Setting up a SQLite DB
This will also enable us to identify duplicate values (data that got captured via multiple searches or hashtags, for instance), extract and reshape the data for particular purposes, connect our data to R for subsequent analyses, and deposit the data in our data repo.
- sqlitebiter a python utility for ingesting a wide variety of data formats into an sqlite db
First, set up a virtualenv:
$ mkdir database-work $ virtualenv database-work $ source database-work/bin/activate
$ pip install sqlitebiter
This will install a bunch of other dependencies - which is why we’re using a virtualenv, so that these dependencies don’t conflict with other packages we’re using.
Making the database
Assuming you have the concatenated file containing all of the results from the scrape as a properly formatted json file in the current folder,
sqlitebiter file scrape-results.json -o scrape-results-current-date.sqlite
Then, to finish things up,
$ sqlite3 scrape-results-current-date.sqlite >>> .schema >>> .exit
>>> on the command line show us we’re inside sqlite. We could continue to work on the command line with sqlite, but sometimes a gui does make life easier. We’ll use sqlitebrowser. Download and install. Then, open the dbbrowser and open the database you just created.

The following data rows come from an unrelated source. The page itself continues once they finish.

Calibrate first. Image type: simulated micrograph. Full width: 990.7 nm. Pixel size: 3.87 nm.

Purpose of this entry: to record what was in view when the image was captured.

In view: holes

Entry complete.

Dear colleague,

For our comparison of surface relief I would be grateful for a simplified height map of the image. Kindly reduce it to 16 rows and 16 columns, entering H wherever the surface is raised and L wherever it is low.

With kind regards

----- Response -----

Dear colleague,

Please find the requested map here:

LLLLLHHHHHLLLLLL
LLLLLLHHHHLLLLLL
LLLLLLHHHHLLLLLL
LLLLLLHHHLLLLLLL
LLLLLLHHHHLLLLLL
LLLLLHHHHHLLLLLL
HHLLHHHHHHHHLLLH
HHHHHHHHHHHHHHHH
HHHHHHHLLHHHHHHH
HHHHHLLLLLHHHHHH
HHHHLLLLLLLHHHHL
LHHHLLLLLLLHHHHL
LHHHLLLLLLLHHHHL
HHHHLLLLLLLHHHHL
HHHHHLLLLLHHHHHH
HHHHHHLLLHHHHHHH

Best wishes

Click ‘browse data’ and you’ll see the data in a clean table view. The data can be exported as csv. Here are some simple SQL queries we can run to do some common tasks for us. To run these, click ‘execute sql’ and paste the query into the edit window. Once the query is there (these queries can also be saved and loaded from file) hit the ‘run’ button to execute.
A query to select distinct rows, that is to say, remove duplicate values:
select distinct id, caption, display_url, owner_name, taken_at_timestamp from scrape-results-current-date;
make a new table from those distint values:
create table individual_posts as select distinct id, caption, display_url, owner_name, taken_at_timestamp from scrape-results-current-date;
select distinct rows by keyword in a field:
select distinct id, caption, display_url, owner_name, taken_at_timestamp from individual_posts where caption like '%sale%';
convert unix timestamp to human-readable date
UPDATE unique_posts SET taken_at_timestamp = datetime(taken_at_timestamp, 'unixepoch', 'localtime')